Reblogged
from the void:
George Osborne’s public humiliation of Iain Duncan
Smith will be a bitter blow for the bungling Work and Pensions Secretary as his
welfare reforms along with his credibility both continue to disintegrate.
Whilst Osborne stole the show with a flagship
headline grabbing workfare scheme costing approaching half a billion pounds,
Iain Duncan Smith was reduced to announcing a pilot scheme which seems to be
based on the type of Job Clubs that have been around for decades. The type of
pilot scheme that would usually be announced in a memo to the relevant Jobcentre
staff, not from the podium at a party conference.
IDS’ latest crazy scheme will see unemployed people sent to sit around ‘job
searching’ in Mandatory Attendance Centres for 35 hours a week. This is the
kind of expert help for unemployed people that was so savagely satirised in the
comedy show The League of Gentlemen featuring Pauline, the jobsworth jobs
counsellor who took delight in humiliating and demeaning her ‘clients’.

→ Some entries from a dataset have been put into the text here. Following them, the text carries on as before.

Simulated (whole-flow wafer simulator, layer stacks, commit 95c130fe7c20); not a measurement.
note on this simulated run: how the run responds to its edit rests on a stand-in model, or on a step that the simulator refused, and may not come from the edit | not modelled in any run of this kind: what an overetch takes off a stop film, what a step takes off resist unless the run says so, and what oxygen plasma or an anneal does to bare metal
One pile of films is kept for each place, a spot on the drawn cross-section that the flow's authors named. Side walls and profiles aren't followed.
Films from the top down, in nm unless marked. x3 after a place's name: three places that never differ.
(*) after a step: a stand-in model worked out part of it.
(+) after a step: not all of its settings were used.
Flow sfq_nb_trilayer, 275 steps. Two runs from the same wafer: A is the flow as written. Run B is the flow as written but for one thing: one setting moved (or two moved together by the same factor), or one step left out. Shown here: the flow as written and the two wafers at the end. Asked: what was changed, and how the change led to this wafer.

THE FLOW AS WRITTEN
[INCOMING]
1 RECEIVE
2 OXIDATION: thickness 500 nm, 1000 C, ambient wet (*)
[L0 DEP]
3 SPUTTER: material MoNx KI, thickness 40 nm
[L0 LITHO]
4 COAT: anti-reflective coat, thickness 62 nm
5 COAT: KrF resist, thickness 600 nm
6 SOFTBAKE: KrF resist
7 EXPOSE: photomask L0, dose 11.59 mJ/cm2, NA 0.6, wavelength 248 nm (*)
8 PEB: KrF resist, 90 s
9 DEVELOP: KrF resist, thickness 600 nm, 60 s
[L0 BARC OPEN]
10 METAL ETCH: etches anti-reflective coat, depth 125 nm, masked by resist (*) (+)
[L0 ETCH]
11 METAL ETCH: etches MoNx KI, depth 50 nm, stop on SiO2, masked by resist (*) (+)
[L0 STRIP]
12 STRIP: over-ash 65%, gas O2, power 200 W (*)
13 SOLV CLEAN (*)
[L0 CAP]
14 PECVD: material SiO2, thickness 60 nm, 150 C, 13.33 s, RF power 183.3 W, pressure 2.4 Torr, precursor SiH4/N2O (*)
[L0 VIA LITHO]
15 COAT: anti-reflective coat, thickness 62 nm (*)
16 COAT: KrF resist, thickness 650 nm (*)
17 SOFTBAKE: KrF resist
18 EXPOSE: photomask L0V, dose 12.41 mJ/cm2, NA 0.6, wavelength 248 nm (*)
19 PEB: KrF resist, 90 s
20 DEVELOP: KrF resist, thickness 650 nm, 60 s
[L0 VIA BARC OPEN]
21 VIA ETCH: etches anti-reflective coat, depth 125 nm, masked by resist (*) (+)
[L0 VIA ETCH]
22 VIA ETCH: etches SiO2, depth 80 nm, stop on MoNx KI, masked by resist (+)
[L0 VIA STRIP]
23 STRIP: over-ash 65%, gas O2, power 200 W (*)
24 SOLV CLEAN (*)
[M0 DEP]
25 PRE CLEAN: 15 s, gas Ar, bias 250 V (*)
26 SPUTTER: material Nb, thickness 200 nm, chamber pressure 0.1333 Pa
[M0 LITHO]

There is no bigger comedy show currently than the shambles at the DWP and
this latest scheme reveals the joke to be wearing desperately thin. This type
of provision has a long and illustrious history of not working for anyone except
the profit hungry sharks in the welfare-to-work sector who will be rubbing their
hands in glee at today’s announcement.
Whilst exact details are so far unclear it seems likely that claimants could
be sent to one of these Mandatory Attendance Centres in the first few months of
their claim. Companies like A4e, Ingeus and Working Links will have already
spotted how lucrative this could be. All they have to do is encourage
Jobcentres to send them people likely to get jobs anyway and they can pick up
fat job outcome payments for doing nothing at all. Jobcentres will play ball if
the figures look good and it helps them meet referral targets.
For those who aren’t ‘job ready’ the welfare-to-work sector has the answer,
which is to do as little as possible as cheaply as possible. Tony Blair’s New
Deal often included large chunks of mandatory supervised job search. This led
to unemployed young people sitting around in A4e’s offices, sometimes for weeks
on end, doing little more than talking amongst themselves.
If welfare-to-work companies don’t think they can get a job outcome from a
claimant then the most profitable thing to do is nothing. And if they think a
claimant is likely to find work then they still do little more than nothing,
knowing that the claimant themselves will do the work that makes them the
money. Workfare and benefit sanctions can be used to make sure there is no
slacking for those most likely to get jobs, who often end up in low paid
insecure work rather than the sector they have skills and experience in.
This is the business model of the welfare-to-work sector that has had
billions of tax payer’s cash shovelled into their grubby pockets over the
years. Provide scant help those who don’t need it and leave the rest to
rot.
In the case of the New Deal this meant claimants were packed into offices
with a few out of date newspapers lying around and a couple of cheap computers.
Supervision meant a handful of poorly paid and untrained staff scurrying around
in back offices doing everything they possibly could to avoid the punters. Even
asking for a stamp was met with indignation from the penny-pinching poverty
pimps in charge of the New Deal. Every single penny spent on claimants was less
money for the likes of Emma Harrison who made millions from this racket when she
still head of the scandal ridden A4e.
This is Iain Duncan Smith’s latest big idea. A resurrection of the biggest
benefit fraud in living memory. And all done not with the intention of helping
people find work, but instead to make life as unpleasant as possible for
unemployed people. To establish the Victorian principle of ‘less eligibility’,
meaning that life on benefits must be made far worse than the life of the most
exploited and lowest paid worker. The spirit
of the workhouse has been alive and well at this year’s Tory Party
Conference.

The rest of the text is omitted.